Triggering a canary manually (without CI)

Warning: do NOT use kubectl argo rollouts set image — ArgoCD selfHeal: true will immediately revert the change back to Git state.

Instead, edit the manifest in Git and push:

# Edit 03-airgap-zone/manifests/app/03-lumen-api.yaml
# Change: image: 192.168.2.2:5000/lumen-api:v1.5.3
# To:     image: 192.168.2.2:5000/lumen-api:v1.5.4

git add 03-airgap-zone/manifests/app/03-lumen-api.yaml
git commit -m "chore: bump lumen-api to v1.5.4"
git push gitea main
# → ArgoCD syncs → Argo Rollouts starts canary

Checking Services during canary

# Stable service endpoints (should point to stable pods)
kubectl get endpoints lumen-api-stable -n lumen

# Canary service endpoints (should point to canary pods)
kubectl get endpoints lumen-api-canary -n lumen

# Check which pods are in which ReplicaSet
kubectl get pods -n lumen -l app=lumen-api -o wide

ArgoCD + Argo Rollouts Integration

Applications and waves

Application Wave Namespace Source path
argo-rollouts 2 argo-rollouts manifests/argo-rollouts-helm
lumen-app 3 lumen manifests/app

Applying the argo-rollouts Application

The manifests/argocd/ folder is not watched by any ArgoCD Application — these files must be applied manually:

kubectl apply -f 03-airgap-zone/manifests/argocd/17-application-argo-rollouts.yaml

ignoreDifferences for CRDs

Argo Rollouts installs CRDs that K8s auto-populates with fields (/status, /spec/preserveUnknownFields). Without ignoreDifferences, ArgoCD shows the app as OutOfSync permanently:

# 17-application-argo-rollouts.yaml
ignoreDifferences:
  - group: apiextensions.k8s.io
    kind: CustomResourceDefinition
    jsonPointers:
      - /spec/preserveUnknownFields
      - /status
syncOptions:
  - RespectIgnoreDifferences=true

selfHeal behavior

lumen-app has selfHeal: true. This means:

  • Any kubectl change to a Rollout spec is reverted within ~30s
  • The only way to trigger a real canary is by changing the manifest in Git
  • This is the correct GitOps behavior — Git is the source of truth

ArgoCD shows lumen-app as "Paused"

This is expected and correct: ArgoCD reflects the Rollout's state. When a canary is in progress and waiting at a pause: {} step, ArgoCD shows the app as "Paused". It becomes "Healthy" once the Rollout fully promotes to 100%.


Troubleshooting

Rollout stuck in Paused — nothing happening

Check if ArgoCD reverted a manual image change:

kubectl argo rollouts get rollout lumen-api -n lumen
# If images show only one version → no canary in progress, just paused at step
# → promote to complete
kubectl argo rollouts promote lumen-api -n lumen

ErrImagePull on canary pod

The image doesn't exist in the airgap registry:

# Check the image exists
ssh ubuntu@192.168.2.2 "curl -s http://localhost:5000/v2/lumen-api/tags/list"

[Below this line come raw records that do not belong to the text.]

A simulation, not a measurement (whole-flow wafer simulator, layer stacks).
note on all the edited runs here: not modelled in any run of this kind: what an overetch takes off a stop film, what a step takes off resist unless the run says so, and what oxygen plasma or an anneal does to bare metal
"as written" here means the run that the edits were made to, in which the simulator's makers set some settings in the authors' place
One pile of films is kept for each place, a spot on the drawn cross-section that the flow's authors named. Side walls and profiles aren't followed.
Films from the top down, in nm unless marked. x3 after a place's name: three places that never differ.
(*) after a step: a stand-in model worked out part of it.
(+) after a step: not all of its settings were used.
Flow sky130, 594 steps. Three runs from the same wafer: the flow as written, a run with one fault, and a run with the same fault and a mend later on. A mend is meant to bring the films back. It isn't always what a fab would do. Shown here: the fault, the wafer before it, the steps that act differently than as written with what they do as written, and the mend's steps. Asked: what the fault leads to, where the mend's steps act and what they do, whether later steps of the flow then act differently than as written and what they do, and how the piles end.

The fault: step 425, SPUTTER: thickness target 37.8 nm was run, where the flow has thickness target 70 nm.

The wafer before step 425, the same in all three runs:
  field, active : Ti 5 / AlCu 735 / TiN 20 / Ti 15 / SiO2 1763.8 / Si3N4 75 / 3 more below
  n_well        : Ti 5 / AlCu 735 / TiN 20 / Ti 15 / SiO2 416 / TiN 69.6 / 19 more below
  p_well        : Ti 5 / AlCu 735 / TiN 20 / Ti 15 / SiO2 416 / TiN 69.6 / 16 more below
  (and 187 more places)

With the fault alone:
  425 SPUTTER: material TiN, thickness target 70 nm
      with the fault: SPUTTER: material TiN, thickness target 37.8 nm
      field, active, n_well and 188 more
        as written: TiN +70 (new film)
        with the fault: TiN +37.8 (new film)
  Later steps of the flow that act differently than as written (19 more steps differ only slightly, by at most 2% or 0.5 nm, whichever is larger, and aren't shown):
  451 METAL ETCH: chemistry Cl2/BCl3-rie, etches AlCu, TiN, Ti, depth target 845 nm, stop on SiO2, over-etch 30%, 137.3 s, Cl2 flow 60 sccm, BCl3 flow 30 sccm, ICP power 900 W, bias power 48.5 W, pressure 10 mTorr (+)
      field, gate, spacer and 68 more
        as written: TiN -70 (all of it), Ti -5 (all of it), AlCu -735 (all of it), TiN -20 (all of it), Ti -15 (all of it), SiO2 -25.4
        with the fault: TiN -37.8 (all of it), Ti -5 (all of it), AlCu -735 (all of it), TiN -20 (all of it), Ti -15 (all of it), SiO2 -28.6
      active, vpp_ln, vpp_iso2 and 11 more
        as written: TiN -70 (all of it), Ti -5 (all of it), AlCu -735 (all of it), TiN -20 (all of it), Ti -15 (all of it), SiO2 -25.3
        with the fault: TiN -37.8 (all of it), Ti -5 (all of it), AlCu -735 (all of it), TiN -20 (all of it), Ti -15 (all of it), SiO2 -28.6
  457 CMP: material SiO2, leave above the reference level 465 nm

# If missing: the push script must run FROM node-1, not from macOS
# The registry at 192.168.2.2:5000 is node-1's local Docker registry
# From macOS, localhost:5000 is OrbStack → different registry!
ssh ubuntu@192.168.2.2 "docker push 192.168.2.2:5000/lumen-api:<tag>"

CI not triggering on git tag

# Check runner is registered and online
kubectl get pods -n gitea -l app=act-runner
kubectl logs -n gitea -l app=act-runner --tail=50

# Check Gitea received the tag
# → https://gitea.airgap.local/lumen/lumen/releases

# Re-push the tag (delete + recreate)
git tag -d v1.x.x
git push gitea :refs/tags/v1.x.x
git tag v1.x.x
git push gitea v1.x.x

argo-rollouts Application OutOfSync after deploy

Expected — caused by K8s auto-populating CRD fields. Verify ignoreDifferences is present:

kubectl get application argo-rollouts -n argocd -o yaml | grep -A 10 ignoreDifferences

If missing, re-apply the Application manifest:

kubectl apply -f 03-airgap-zone/manifests/argocd/17-application-argo-rollouts.yaml

Rollout won't start (lumen-app sync error)

If SkipDryRunOnMissingResource=true is not set and Argo Rollouts CRDs don't exist yet:

kubectl get application lumen-app -n argocd -o yaml | grep -A5 syncOptions
# Should include: SkipDryRunOnMissingResource=true

AnalysisRun failed — unexpected rollback

# See why the analysis failed
kubectl get analysisrun -n lumen
kubectl describe analysisrun <name> -n lumen
# Look for: "Message: Metric 'success-rate' assessed Failed"

# Check the Prometheus query manually
kubectl exec -n argo-rollouts deploy/argo-rollouts -- \
  wget -qO- "http://kube-prometheus-stack-prometheus.monitoring:9090/api/v1/query?query=sum(rate(http_requests_total{app=\"lumen-api\"}[2m]))"
# If empty result → no traffic yet (avoid triggering canary with zero requests)

If the canary pod gets no traffic yet (0 requests), the query returns NaN which Argo Rollouts treats as failure. Generate some traffic first:

for i in $(seq 1 20); do curl -sk https://lumen-api.airgap.local/health > /dev/null; done

Abort doesn't work — pods still split

After abort, the Rollout goes to Degraded state. Run retry to restore stable:

kubectl argo rollouts abort lumen-api -n lumen
kubectl argo rollouts retry rollout lumen-api -n lumen

Promotion Strategies

Option 1: Manual pause

steps:
  - setWeight: 20
  - pause: {}       # waits forever until `promote` command
  - setWeight: 100

Promotes manually. Best for learning and validation.

Option 2: Timed pause

steps:
  - setWeight: 20
  - pause: {duration: 10m}   # auto-promotes after 10 minutes
  - setWeight: 100

Promotes automatically after the timeout. Can still abort during the wait.

Option 3: Analysis — current config ✅

steps:
  - setWeight: 20
  - analysis:
      templates:
        - templateName: success-rate
  - setWeight: 80
  - analysis:
      templates:
        - templateName: success-rate
  - setWeight: 100

AnalysisTemplate (05-analysis-template.yaml) queries Prometheus every minute:

successCondition: result[0] >= 0.95   # 95% HTTP success rate
failureLimit: 3                        # 3 consecutive failures → auto rollback
query: |
  sum(rate(http_requests_total{app="lumen-api",status!~"5.."}[2m]))
  /
  sum(rate(http_requests_total{app="lumen-api"}[2m]))

If success rate drops below 95% for 3 checks in a row → automatic rollback to stable. No human intervention needed.